One of the basketball areas where outlier is a pretty poorly applied term is physical abilities. As mentioned before, outliers are points of data (players in this case) who distinctly separate themselves from the norm. If you change the norm, you change what is considered an outlier.
For example, Zion Williamson was an outlier in almost every competition level he played at. Nonetheless, he was an outlier by a *wide* margin with a combination of strength, velocity, and agility which is very historically rare. This made it easy to scale that into outlier NBA physical abilities.
This isn't the norm. The NBA physical threshold is a lot higher than any other basketball scene. The guards you see sprint past everyone in a middling college conference won’t do it against NBA defenders. The big man you see out jumping everyone in that same conference will not out jump the Goberts, Aytons and ADs of the world. Contextualizing why someone looked like he physically didn't belong in a court often requires a better evaluation of his surroundings, rather than himself.
Skill contextualization and which outlier skills are actually worth valuing?
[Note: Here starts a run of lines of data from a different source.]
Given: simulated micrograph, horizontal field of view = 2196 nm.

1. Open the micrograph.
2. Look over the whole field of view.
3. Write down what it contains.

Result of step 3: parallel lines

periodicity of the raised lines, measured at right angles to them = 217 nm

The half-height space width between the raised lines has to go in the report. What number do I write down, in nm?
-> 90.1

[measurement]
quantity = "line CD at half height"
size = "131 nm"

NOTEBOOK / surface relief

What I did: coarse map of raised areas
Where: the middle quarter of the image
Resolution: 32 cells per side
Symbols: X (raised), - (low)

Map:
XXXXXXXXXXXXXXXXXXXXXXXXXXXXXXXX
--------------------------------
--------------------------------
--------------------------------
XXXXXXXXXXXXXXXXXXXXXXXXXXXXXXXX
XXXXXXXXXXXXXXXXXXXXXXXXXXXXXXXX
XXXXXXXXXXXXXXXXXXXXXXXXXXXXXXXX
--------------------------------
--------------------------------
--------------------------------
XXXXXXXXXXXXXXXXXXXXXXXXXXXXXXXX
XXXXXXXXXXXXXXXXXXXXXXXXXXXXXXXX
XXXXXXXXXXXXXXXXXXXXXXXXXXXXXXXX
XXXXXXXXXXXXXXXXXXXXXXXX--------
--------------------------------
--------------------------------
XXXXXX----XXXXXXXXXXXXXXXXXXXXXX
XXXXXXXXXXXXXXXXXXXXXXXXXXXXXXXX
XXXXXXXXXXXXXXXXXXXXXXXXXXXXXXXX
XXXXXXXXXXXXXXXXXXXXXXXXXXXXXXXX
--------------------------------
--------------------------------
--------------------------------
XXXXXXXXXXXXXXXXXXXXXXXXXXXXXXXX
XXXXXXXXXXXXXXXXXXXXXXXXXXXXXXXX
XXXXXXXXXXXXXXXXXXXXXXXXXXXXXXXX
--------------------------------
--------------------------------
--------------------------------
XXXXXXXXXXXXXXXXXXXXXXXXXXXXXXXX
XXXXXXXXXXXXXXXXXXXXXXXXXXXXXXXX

The NBA and its general play systems are fluid, the positions change, what is requested of each prospect changes, and prospect evaluation should aim to be on par with that league evolution, or in an ideal world, get ahead of it. So how do we apply that to skill contextualization and determining how to value it?
Some outlier skills translate better than others, but in general, physical-based skills are the ones which translate the least into the pros.
Why? Because to put it in blunt terms, how outlier is your physical skill when you add three inches and forty pounds to everyone on the court. This applies to speed, jumping ability, and strength.
This has an impact in how we should contextualize some specific outlier basketball skills in prospects and how they would translate.
Rebounding, for example, putting aside the contextual value of the skill in the NBA (Drummond *cough cough*), there should be a recognition that the hypothetical 6’10” Center which dominated the boards on a mid-major conference will most likely not dominate or even be particularly good on the boards in the NBA (Dennis Rodmans of this world notwithstanding). The same could be applied to blocks and rim protection. Block numbers and BLK% don't tell you how they were obtained. They can be a product of unbelievable instinct and techniques, or they can be a product of being bigger than anyone and being allowed to stay under the rim constantly. Both these outlier blocking number scenarios translate differently, even if the rim protection numbers look the same. Bruno Fernando got himself a NBA contract off it.
For a less linear example, rim pressure is a harder skill to predict translation for since, as a whole, the rim numbers represent the finishing result of what is a group of skill. This is where I’d like to introduce the concept of the conjunction fallacy/bias (I'd also like to refer you to the work from Joseph Nation on this[here]). Broadly speaking, this concept tells us that humans inherently overrate the probability of X separate events all happening. I’d tend to agree this happens in relation to this and similar skills in prospect evaluation, albeit with a caveat.
Dumbing it down to the rim pressure of a prospect equaling the product of his handle plus his athleticism plus his layup/floater package, I’ll pose this scenario. Prospect A has good grades for all three of these skills. Prospect B has a slightly above average or average handle and layup/floater package but has outlier elite athleticism. The conjunction/disjunction bias presented above tells us two things. We as evaluators likely overestimate the probability of Prospect A translating all three skills to a good level when jumping up a level of competition (HS -> College/Equivalent -> NBA), hence making his finishing and rim pressure at the next level good. We are also likely underestimating the probabilities of the outlier athleticism translating enough as a single skill for it to “carry” the rim pressure of Prospect B to a “good” level in the next competition level, even if the other two skills fall off comparatively.
I’m not gonna pretend I have a solution to basic human biases and evaluation problems which are prevalent in areas way older than NBA scouting. Outlier mining and contextual outliers have been a problem in Data Science since the dawn of time. Just now we are beginning to understand how to deal with them.
Nonetheless, I do think the ability to break down “complex” skills into what makes them happen the way they do is a step that scouts should take part in, as it makes it easy to see which parts will translate to the next level (taking into account previous occurrences and similarity cases). Just as important is a general shift to the contextualization of skills and the use of the term outlier in evaluating prospects. Having a discernible notion of what outliers are and how they translate to the next level may lead to a better use of the term, which does have its place in basketball viewing and evaluation.